|
|
|
|
|
by orwin
1853 days ago
|
|
I have trouble seeing "cancel culture" as something other than shots at overton's window on the liberal side (not really "left" tbh), and a dose of boycott. I find it disturbing that the far right, followed by the conservative right and more recently by the economic liberals could do this as they wished for almost 15 years, and when social liberals do this, there is that much pushback. I mean it is not fair. I understood what the fascist where doing five years ago, and pushed anarchists friends from my youth to do the same on their side, and they did. And i was probably not alone in this (hence the "eat the rich" and "property is theft" narratives coming back in MSM). Liberals probably understood it even earlier and started this "cancel culture" stint. It is just pushback. Why would you be worried for a political ideology pushing back? I think cancel culture is okay and fair game. |
|
> I understood what the fascist where doing five years ago, and pushed anarchists friends from my youth to do the same on their side, and they did.
I mean, my view is: I was against this when the right did it; I haven't stopped being against it when the left started doing it. It's not like I tolerated it from the right any more when they tried - or try - to do it to spaces I hang out in. But socially, I just don't have much overlap with the right wing. As a result, I tend to mostly worry about the left doing it, because the left doing it is what actually impacts me.

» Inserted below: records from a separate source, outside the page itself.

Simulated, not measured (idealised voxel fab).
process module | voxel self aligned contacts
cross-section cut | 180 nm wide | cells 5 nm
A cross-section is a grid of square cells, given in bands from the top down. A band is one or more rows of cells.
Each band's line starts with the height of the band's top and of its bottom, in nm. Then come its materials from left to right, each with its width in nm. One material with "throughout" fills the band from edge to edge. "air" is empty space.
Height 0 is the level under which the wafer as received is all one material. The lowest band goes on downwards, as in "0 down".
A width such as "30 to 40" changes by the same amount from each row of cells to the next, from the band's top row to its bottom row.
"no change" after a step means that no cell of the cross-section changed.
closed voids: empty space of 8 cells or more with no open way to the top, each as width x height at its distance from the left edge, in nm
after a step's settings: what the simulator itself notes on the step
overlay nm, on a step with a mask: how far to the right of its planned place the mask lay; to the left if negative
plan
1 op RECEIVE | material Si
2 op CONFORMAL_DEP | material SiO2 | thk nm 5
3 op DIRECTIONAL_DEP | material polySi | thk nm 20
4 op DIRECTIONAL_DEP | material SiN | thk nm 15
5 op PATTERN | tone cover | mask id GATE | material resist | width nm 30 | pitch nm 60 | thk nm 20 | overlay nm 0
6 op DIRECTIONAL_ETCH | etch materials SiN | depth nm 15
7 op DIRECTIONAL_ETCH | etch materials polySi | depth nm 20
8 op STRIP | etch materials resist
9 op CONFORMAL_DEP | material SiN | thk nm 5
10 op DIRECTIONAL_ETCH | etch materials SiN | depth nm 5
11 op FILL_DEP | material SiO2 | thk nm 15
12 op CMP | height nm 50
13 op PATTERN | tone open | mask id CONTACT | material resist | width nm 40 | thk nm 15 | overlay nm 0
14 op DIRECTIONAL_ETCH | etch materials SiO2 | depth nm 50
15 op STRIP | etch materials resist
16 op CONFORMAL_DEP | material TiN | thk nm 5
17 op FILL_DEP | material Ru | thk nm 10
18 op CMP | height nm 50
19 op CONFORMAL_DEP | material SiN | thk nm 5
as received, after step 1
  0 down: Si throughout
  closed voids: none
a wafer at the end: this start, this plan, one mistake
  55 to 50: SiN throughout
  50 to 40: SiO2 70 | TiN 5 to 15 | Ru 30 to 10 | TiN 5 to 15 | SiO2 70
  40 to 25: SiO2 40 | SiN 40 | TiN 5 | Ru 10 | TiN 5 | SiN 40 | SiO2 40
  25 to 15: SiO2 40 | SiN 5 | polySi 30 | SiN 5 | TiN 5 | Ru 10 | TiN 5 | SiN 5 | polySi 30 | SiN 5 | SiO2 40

edit: And honestly, I thought we had an agreement about this? In the US, the left is even called the "liberals". Like, I thought there was a broad agreement that the left wing wasn't going to be doing this sort of thoughtcrime, othering, bad opinions = bad people, exclusion instead of argument bullshit. But apparently any weapon that's good enough for the right is fine for the left? We cannot allow a cancel gap, I guess. Bah. Used to be I thought the left was better.